Los Angeles is affectionately referred to as ‘the city of angels' and not-so affectionately as ‘the city of carbon monoxide.'
This is a place where everyone, no matter how financially-challenged, owns a car to travel from one end to the other of an expansive town criss-crossed by freeways. And now city officials are beseeching us to take public transit, carpool, cycle (hang on while I pick myself up off the floor from a laughing fit; cyclists become mysteriously invisible on the streets of a city where Car is God) - anything to save the environment.
So the other day I took the bus downtown to visit a friend. It was a 30-minute, one-bus ride and I had a window seat and a good book. Not bad, I thought. Maybe I could even do this on a regular—
What the fuck?
Someone had turned on their radio so loud that I jumped in my seat. I looked around for the offender, couldn't pinpoint him, opened my book, couldn't concentrate, gazed out the window, couldn't relax, tried to eavesdrop on the man wearing two sets of glasses talking to himself, couldn't hear him, surveyed the other passengers like a sniper peering through a riflescope and then realized: the noise was coming from the television suspended behind the driver.
A television on a bus?
The news was playing - LOUDLY, did I mention that? - and I was forced to listen to reports of murder, violence, betrayal and hundreds of thousands of newly-lost jobs. In my life I choose not to watch the news because it is chock full o' tragedies and negativity, and all that does is permeate my mind and ferment like pickled ginger. (Honestly, how is knowing all the grim details of a man dismembering and eating his family on the other side of the country useful to me?) But, trapped on a moving, public vehicle, I was stripped of that choice. I couldn't read, I couldn't daydream, and if I'd been with a friend, conversation would've been difficult. That's how loud and obnoxious the metro idiot box was.

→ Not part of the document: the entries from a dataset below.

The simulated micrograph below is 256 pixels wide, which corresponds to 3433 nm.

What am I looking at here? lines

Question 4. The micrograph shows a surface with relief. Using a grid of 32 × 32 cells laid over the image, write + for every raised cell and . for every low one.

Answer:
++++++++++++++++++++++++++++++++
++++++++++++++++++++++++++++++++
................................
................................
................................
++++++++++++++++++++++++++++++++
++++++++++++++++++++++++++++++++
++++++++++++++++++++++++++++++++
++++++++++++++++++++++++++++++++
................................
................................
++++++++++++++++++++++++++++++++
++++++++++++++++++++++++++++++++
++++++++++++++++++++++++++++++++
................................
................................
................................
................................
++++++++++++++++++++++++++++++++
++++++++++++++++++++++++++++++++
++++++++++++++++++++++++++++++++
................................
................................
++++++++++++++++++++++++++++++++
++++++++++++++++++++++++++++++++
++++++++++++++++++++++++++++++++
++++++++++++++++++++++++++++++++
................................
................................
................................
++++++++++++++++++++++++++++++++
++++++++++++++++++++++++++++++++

And to make matters worse, every 5-8 blocks the computerized voice announcing the next stop blared over the top of the news report, so that it sounded like a screaming match between sports commentators trying to out-do each other. The TV distracted me from clearly hearing the next stop, and the stop announcer prevented me from clearly hearing just how many women a certain celebrity has cheated on his wife with (wait, was that fifteen or fifty? My life depends on that detail, goddammit!).
Not only were my senses of sight and sound violated, but with the shock-absorber-free wheels hitting potholes every few yards, my spine was collapsing and expanding like an accordion. I got up to give my seat to an older woman with several bags but I felt like I was betraying her warm thanks as I rubbed my freshly bruised ass and stretched my neck.
As I stood there, one hand on the bar above me, the other keeping my purse strap on my shoulder, being flung to and fro like knickers on a clothesline, I couldn't help but shake my head (which was actually quite involuntary) in wonder. The whole ride had been jarring, loud, distracting, unnerving and totally unpleasant.
And they want us to abandon our cars for this?